Campillo may have bookended the central love story with two protracted and demonstrative sequences of genuine suspense—which some critics have deplored as tonal lurches—but in the long run these remain bookends. They amplify the context and define the contours of Daniel's and Marek's story. In so doing they open a window on the predicament of the eastern boys and girls—Boss has a wife and baby back in the budget hotel—whose young life experiences are forged in the legal hinterland of the sans papiers: between existing and not existing.

A prominent feature of Campillo's scripts (especially Time Out and The Class) was the fruitlessness of trying to discern or impose a clearly partisan viewpoint in the face of complex societal problems. He ramps up the ambiguity, thereby forcing the interrogation of our own consciences and our political assumptions rather than offering policies or bogeymen to target. In Eastern Boys, the boys are criminals and victims; the French authority figures are shown to be variously heroic (the hotel manageress) and heavy-handed (the police). In the central relationship, Daniel himself is both proprietorial and self-sacrificing; Marek is wholly selfish yet apparently loyal; and the ultimate solution to their problem, delivered in a final coda, is on the surface both morally and legally unconscionable, yet who in the audience would deny it to them?

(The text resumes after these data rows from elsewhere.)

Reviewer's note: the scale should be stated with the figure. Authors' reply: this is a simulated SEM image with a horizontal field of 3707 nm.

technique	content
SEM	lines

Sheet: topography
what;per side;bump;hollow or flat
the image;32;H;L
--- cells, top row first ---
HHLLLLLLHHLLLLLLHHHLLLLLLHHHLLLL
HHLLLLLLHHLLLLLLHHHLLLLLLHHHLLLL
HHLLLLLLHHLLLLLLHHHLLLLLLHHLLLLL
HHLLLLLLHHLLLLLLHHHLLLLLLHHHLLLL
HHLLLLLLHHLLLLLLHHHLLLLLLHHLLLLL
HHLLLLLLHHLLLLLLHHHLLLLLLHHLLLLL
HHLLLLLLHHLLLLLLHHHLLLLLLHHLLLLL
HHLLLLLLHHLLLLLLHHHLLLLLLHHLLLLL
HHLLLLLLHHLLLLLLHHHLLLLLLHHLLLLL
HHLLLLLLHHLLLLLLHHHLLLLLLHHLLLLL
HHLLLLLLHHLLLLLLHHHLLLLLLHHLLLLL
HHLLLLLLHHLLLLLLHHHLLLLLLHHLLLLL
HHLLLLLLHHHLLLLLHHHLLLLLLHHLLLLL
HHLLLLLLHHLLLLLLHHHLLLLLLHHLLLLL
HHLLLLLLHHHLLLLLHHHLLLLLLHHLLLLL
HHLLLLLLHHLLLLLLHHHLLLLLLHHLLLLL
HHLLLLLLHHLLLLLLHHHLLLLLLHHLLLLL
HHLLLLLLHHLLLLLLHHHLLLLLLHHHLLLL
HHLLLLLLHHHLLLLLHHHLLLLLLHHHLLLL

For a film so preoccupied with trust, we are left with a deal of uncertainty, over Marek's real intentions—and even Daniel's; over their future and those of the remaining eastern boys; about the best solutions for all of them. Campillo locates the precise distance we need—somewhere between the twin extremes of pedagogic remoteness and hysterical proximity—to enable us to project and then question our own feelings and fixations. Once Marek and Daniel have survived everything thrown at them, they have only the audience to contend with: just one more reason why this captivating romance deserves to linger long in the memory.